PyData Global 2022

ML Model Traceability and Reproducibility by Design
12-03, 09:30–10:00 (UTC), Talk Track I

Model traceability and reproducibility are crucial steps when deploying machine learning models. Model traceability allows us to know which version of the model generated which prediction. Model reproducibility ensures that we can roll back to the previous versions of the model anytime we want.
We, as ML engineers, designed reusable workflows which enable data scientists to follow these two principles by design.


We would like to present our reusable workflows, which can be imported and used in every data science project repository to deploy ML models into production by following MLOPs principles. This heavily depends on the tech stack we have in our organization. We mainly focus on traceability and reproducibility where we connect GitHub commit hash, Databricks run_id, and mlflow run_id to each prediction generated by the model, at each API request. In that way, we ensure the following:

For any given ML model, it is possible to look up unambiguously:
- Corresponding code/ commit on git
- Infrastructure used for training and serving
- Environment used for training and serving
- ML model artifacts


Prior Knowledge Expected

Previous knowledge expected

Basak Eskili is a Machine Learning Engineer at Ahold Delhaize. She is working on creating new tools and infrastructure that enable data scientists to quickly operationalise algorithms. She is bridging the space between data scientists and platform engineers while improving the way of working in accordance with MLOps principles.

In her previous role, she was responsible for bringing models to production. She focused on NLP projects and building data processing pipelines. Basak also implemented new solutions by using cloud services for existing applications and databases to improve time and efficiency.

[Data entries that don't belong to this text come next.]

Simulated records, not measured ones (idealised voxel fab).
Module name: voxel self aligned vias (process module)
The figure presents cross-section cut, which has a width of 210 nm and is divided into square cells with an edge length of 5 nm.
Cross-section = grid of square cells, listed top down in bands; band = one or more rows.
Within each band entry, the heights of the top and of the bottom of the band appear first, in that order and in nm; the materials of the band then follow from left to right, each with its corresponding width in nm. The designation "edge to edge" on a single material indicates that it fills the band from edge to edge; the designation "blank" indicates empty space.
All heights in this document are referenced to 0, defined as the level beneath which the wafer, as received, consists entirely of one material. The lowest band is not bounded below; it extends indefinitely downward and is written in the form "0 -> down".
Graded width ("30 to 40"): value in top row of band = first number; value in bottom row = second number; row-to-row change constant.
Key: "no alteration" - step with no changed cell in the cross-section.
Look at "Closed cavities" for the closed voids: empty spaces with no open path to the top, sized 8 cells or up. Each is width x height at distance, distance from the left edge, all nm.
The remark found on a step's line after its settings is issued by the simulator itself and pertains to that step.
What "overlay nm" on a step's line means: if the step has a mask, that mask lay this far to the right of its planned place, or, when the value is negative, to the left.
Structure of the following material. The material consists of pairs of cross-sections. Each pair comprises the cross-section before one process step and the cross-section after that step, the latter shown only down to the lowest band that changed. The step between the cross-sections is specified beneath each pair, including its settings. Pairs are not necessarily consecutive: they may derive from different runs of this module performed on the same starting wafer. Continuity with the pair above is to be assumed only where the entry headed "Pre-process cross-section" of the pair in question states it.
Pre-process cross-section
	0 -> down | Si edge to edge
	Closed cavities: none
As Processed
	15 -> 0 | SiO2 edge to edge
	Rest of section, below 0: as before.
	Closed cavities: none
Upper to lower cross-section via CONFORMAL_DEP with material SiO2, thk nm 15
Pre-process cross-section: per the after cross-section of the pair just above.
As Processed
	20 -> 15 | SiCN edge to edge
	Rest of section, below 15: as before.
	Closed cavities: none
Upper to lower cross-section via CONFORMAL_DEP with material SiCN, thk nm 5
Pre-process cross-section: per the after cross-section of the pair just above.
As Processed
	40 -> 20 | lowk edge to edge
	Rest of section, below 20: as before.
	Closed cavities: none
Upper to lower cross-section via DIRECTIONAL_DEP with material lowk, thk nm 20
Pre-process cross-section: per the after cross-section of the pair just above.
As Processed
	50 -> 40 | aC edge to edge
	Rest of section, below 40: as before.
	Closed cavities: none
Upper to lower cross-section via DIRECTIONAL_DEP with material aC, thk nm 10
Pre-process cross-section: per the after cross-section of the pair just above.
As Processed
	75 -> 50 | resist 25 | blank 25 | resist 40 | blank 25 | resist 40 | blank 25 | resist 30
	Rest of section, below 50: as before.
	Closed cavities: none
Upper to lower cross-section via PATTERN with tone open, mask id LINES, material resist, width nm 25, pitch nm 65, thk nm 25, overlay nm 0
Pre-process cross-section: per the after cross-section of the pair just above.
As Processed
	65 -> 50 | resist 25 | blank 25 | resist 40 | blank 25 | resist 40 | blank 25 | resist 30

Maria is a Senior Machine Learning Engineer at Ahold Delhaize. Maria is bridging the gap between data scientists infra and IT teams at different brands and focuses on standardization of machine learning operations across all the brands within Ahold Delhaize.
During nine years in Data&Analytics, Maria tried herself in different roles, from data scientist to a machine learning engineer, was part of teams in various domains, and have built broad knowledge. Maria believes that a model only starts living when it is in production. For this reason, last seven years, her focus was on the automation and standardization of processes related to machine learning.